Wednesday, June 13, 2012

Oregon Jobs: Real Growth or Data Quirk?

In yesterday's post, we discussed how the factors used to create seasonally adjusted employment numbers were not overstating Oregon's job gains in the first quarter of 2012. Today, an article from The Oregonian addresses a different data concern related to monthly payroll job estimates.

The employment situation released yesterday showed that Oregon added 6,900 jobs in May. That's the largest single-month employment gain in Oregon since January 2011. Oregon's monthly employment trends have moved counter to the U.S. in recent months. As national employment numbers showed sharp improvements in the first quarter of 2012, Oregon's numbers sagged. The healthy May report for Oregon comes on the heels of notably slower job growth nationwide.

Several economists in Oregon tell The Oregonian that the state hasn't actually veered onto a separate path than the nation. Rather, changes in the way the Bureau of Labor Statistics (BLS) produces job estimates now makes the data more volatile than it has been in the past. For many years, monthly employment estimates for Oregon and its metropolitan areas were developed by Oregon Employment Department economists. In March 2011, responsibility for the monthly employment estimates for all states and metropolitan areas shifted to the BLS. The estimates developed by BLS analysts are more heavily dependent on a survey of businesses and less reliant on knowledge of local economic events. The effect in some states, including Oregon, is that monthly estimates have demonstrated increased month-to-month variability. 

Nick Beleiciks, our state employment economist, noted that the state added 13,200 jobs between May 2011 and May 2012, and that three-fourths of those gains were reported  within the last two months. The BLS figures show that employers added 10,000 jobs in April and May combined. University of Oregon Economist Tim Duy commented that the latest monthly figures likely reflect underestimates from previous months and we're now "finally catching up to some of the reality of the situation". State Economist Mark McMullen said the takeaway point is that Oregon’s economy is slowly recovering, which is in line with the U.S.
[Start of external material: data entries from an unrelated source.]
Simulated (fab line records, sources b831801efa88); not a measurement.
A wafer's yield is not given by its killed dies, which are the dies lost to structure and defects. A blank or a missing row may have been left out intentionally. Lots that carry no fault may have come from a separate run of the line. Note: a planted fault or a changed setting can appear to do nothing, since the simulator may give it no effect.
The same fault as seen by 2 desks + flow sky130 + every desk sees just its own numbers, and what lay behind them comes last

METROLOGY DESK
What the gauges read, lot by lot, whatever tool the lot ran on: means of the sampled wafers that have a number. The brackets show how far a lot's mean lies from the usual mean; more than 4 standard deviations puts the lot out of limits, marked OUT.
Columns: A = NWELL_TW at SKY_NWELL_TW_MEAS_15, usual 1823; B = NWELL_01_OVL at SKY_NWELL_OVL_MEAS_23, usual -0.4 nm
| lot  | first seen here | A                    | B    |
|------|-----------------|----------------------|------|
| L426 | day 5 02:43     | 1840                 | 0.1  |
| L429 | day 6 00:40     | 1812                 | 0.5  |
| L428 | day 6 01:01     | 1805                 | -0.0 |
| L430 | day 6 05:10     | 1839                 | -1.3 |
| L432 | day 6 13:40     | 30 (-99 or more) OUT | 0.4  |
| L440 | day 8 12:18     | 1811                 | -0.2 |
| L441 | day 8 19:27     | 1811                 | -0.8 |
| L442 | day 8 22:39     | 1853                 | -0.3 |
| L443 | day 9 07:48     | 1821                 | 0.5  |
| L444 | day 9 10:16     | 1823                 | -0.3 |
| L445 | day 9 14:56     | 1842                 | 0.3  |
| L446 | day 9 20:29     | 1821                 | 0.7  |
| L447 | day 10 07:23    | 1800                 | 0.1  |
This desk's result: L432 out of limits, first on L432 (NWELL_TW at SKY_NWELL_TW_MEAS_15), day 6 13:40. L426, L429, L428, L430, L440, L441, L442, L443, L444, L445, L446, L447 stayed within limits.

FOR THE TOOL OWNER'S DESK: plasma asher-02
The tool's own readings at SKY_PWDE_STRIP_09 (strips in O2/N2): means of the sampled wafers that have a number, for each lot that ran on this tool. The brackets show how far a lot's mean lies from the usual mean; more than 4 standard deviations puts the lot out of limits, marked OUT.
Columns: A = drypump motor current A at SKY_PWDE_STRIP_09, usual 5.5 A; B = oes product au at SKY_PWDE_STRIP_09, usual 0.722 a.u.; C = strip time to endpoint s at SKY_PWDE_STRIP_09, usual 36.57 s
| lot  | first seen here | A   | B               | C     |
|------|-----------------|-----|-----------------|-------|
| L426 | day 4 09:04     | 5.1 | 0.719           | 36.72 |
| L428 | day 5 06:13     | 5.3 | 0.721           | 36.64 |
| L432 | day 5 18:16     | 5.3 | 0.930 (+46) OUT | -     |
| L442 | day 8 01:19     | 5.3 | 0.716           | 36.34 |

Last, but not least, it is important to note that although Oregon added 6,900 jobs in May while the U.S. added 69,000, that does not mean that Oregon accounted for 10 percent of the nation’s job growth. Oregon’s employment estimate isn’t intended to be combined with other states to estimate the national employment figure. The U.S. payroll numbers use the same estimation methods, but have a different sample of businesses.